In a letter to all banks signed by CBN Director, Banking Supervision, Mrs. Tokunbo Martins, the apex bank said the falling oil prices and the potential for a further decline had been a major concern.

Many states have been unable to pay salaries as banks shut the tap amid dwindling and delayed allocations.

Mrs. Martins said considering the quantum of exposure to the oil and gas sector, combined with risk management deficiencies revealed by the recent Risk Based Supervision, there is a need to proactively guard against a crystallization of these risks.

'The CBN therefore considers it essential to ensure that banks have sufficient capital buffers to mitigate these escalating risk taking activities. Where exposure to the oil and gas sector (as defined by the International Standard Industrial Classification of Economic Sectors as issued by the CBN) is in excess of 20 per cent of total credit facilities of a bank, the risk weight of the entire portfolio in the sector will attract weight of 125 per cent for the purpose of capital adequacy computation,' she said in the letter titled: 'Oil and Gas Industry Credit Risk Mitigation'.

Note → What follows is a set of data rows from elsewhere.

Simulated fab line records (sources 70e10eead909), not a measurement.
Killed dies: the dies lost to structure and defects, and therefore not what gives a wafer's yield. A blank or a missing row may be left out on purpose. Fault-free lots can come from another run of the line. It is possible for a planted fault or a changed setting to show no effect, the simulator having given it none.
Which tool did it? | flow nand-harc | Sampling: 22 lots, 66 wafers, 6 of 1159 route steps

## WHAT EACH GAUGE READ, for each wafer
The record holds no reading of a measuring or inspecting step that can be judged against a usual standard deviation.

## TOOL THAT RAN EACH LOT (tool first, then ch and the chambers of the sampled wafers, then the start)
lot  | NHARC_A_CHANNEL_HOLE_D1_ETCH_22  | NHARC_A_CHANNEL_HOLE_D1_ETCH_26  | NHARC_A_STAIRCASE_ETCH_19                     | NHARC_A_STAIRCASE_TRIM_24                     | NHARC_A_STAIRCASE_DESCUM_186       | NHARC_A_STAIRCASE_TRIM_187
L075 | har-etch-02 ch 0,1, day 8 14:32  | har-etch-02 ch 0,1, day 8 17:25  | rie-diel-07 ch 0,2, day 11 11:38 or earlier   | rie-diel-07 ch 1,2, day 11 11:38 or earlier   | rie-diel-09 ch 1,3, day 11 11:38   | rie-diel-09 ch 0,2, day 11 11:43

Oil prices have declined from $107.89 per barrel in June to $85.06 per barrel in October, and trading at $57.33 per barrel. The possibility of further decline, Mrs. Martins said, should not be underestimated.

The CBN director said that a proposed single-factor sensitivity stress test showed that at $70 per barrel, 25 per cent of oil sector loans would become non-performing while 15 per cent of the loans will be nonperforming in the public sector.

At $65 per barrel, 40 per cent of oil and gas portfolio becomes non-performing and 30 per cent for public sector loans. Also at $60 per barrel, 55 per cent of oil loans become non-performing while 45 per cent of the loans become non-performing in the public sector.

The test also showed that should oil price fall to $50 per barrel, 65 per cent of the portfolio would become nonperforming in the oil and gas sector, while it is 60 per cent for public sector loans.

The single-factor sensitivity testing, Mrs. Martins said, is a form of stress testing that usually involves incremental change in a risk factor holding other risk factors content. 'Shocks can be assumed to occur instantaneously, and it can be used as a simpler technique for assessing the impact of a change in risks when a quick response is needed. The focus of the sensitivity test is on transmission of crude oil price shock through deteriorating oil and gas, and public sector credit quality, resulting in elevated non-performing loan levels for the aggregate credit portfolio, and a requirement for additional prudential provisioning,' she said. - The Nation.